How to Pick Your Perfect Hammock?
There are typically 2 types of hammock “sizes” to choose from when shopping for parachute hammocks. You’ll have a choice between a single hammock and a double hammock. The biggest difference between these 2 sizes is the width. For smaller campers, or if you just want to lounge and relax, the narrower single hammock may be more suitable. For taller campers, the extra width of a double hammock will be more comfortable. The roomier interior gives you more space to stretch out and adjust your sleeping position to get that perfect, flat angle.
Our Serac Classic Single hammock is 9ft (long) x 4ft 5in (wide). This model is ideal for adult campers as well as children looking for a narrower and slightly more compact hammock. The 4ft 5in width is suitable for myself (I’m 5ft 8in). But if I’m looking to hang with a friend in the hammock, I like to opt for the Sequoia Double Hammock.
The Serac Sequoia XL Double hammock adds over a foot of extra width at 5ft 7in, with a length of 9ft 10in. This model is perfect for anyone looking to relax, stretch out and get really comfortable in your hammock. This model is a favorite in the backcountry, where campers spend multiple nights sleeping in their hammocks.
Weight is an important consideration for most campers and one of the big benefits of using a hammock. A full hammock set up can be lighter than a traditional tent shelter with a whole slew of other benefits. The Classic weighs as little as 14oz, much lighter than most ultralight tents. The Sequoia weighs just 19oz just 5 ounces more than the classic but with much more room!
Most parachute style camping hammocks are constructed with a nylon blend. The Classic model is made of a breathable and soft 210T “Parachute Nylon”. Tough enough to hold up to 400lbs!
When hanging out in your hammock, it’s important to make sure you’re hanging responsibly. Other hammock companies will include some rope with your hammock. Please never use ropes directly on the tree trunk as they can tear into tree bark. You’ll want a way to set up your hammock easily while protecting your environment.
Our Tree Hugger straps are perfect for this occasion. Every hammock we sell comes with a set of 6 foot tree straps with 10 anchor points each. Set up is quick and simple – toss the straps around the trees, clip the carabiners into the straps and you’re ready to hang!
What do you need for a full hammocking experience?

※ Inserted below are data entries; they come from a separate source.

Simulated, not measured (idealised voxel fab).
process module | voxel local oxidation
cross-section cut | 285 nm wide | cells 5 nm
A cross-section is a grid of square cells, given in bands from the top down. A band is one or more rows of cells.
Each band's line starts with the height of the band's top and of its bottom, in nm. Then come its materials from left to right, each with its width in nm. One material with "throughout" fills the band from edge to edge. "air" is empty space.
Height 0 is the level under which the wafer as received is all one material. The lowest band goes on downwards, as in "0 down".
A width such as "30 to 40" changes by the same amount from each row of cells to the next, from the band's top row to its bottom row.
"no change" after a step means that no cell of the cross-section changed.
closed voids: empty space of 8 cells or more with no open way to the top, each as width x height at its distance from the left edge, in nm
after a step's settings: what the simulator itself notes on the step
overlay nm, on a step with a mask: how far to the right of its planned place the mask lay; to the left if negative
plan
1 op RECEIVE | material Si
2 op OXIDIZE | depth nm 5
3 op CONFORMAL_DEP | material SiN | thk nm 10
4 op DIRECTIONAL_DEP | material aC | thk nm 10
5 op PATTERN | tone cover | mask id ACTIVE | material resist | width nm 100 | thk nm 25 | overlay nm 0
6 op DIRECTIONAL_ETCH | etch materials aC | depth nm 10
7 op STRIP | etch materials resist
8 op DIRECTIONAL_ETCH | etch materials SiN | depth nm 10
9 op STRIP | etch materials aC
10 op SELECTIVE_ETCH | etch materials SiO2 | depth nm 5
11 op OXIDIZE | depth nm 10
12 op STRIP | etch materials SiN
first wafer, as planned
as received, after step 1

A good, strong set of carabiners is important for the setup of your hammock. Look for carabiners that are strong and lightweight. Try to avoid plastic carabiners since those have been known to warp over time and lose it’s durability. You want to make sure you don’t have any unfortunate spills in the middle of your snooze.
Your hammock needs to be just as easy to set up as it is to pack up and carry. The attached stuff sack on your hammock lets you easily store your hammock and straps on the go. You can even use the stuff sack as somewhere to store your phone, headlamp or any gear you need when you’re spending time in your hammock.
The Sequoia’s stuff sack is upgraded to include compression straps. You’ll easily be able to fit your hammock and straps in the stuff sack AND pack down the hammock even more with the compression straps. As a little bonus, we’ve included a whistle buckle on the straps – just in case of emergencies!
For a complete camping shelter in more challenging conditions you’ll also want to consider insulation, rain and insect protection.
A simple sleeping pad and sleeping bag can keep you warm even in below freezing temperatures. If you want to be really comfortable, a topquilt – underquilt combination is ideal. Learn more about how to stay warm without an underquilt or how to DIY your top quilt for $20.
If you’ll be camping in rainy or snowy conditions, you’ll definitely need some cover. A rain tarp will work great in these situations. Here’s how you can choose the perfect one for your needs.
Sorry, but you’ve been using your hammock all wrong.
Sleeping in your hammock is incredibly comfortable once you learn the right way to lie down. Instinctively you might be trying to curve your body to the shape of the hammock (like a banana). But don’t do this! Instead, adjust your body so that you’re lying at a slight diagonal. This simple adjustment flattens out your body and you’ll be sleeping ergonomically and with a straight back.
Ideally, you want to hang the hammock so that the straps form a 30 degree angle with the horizon. You don’t want your hammock to be too taut or have too much slack. After hammocking a couple times, you’ll naturally get a feel for what’s most comfortable for you and the best way to achieve it.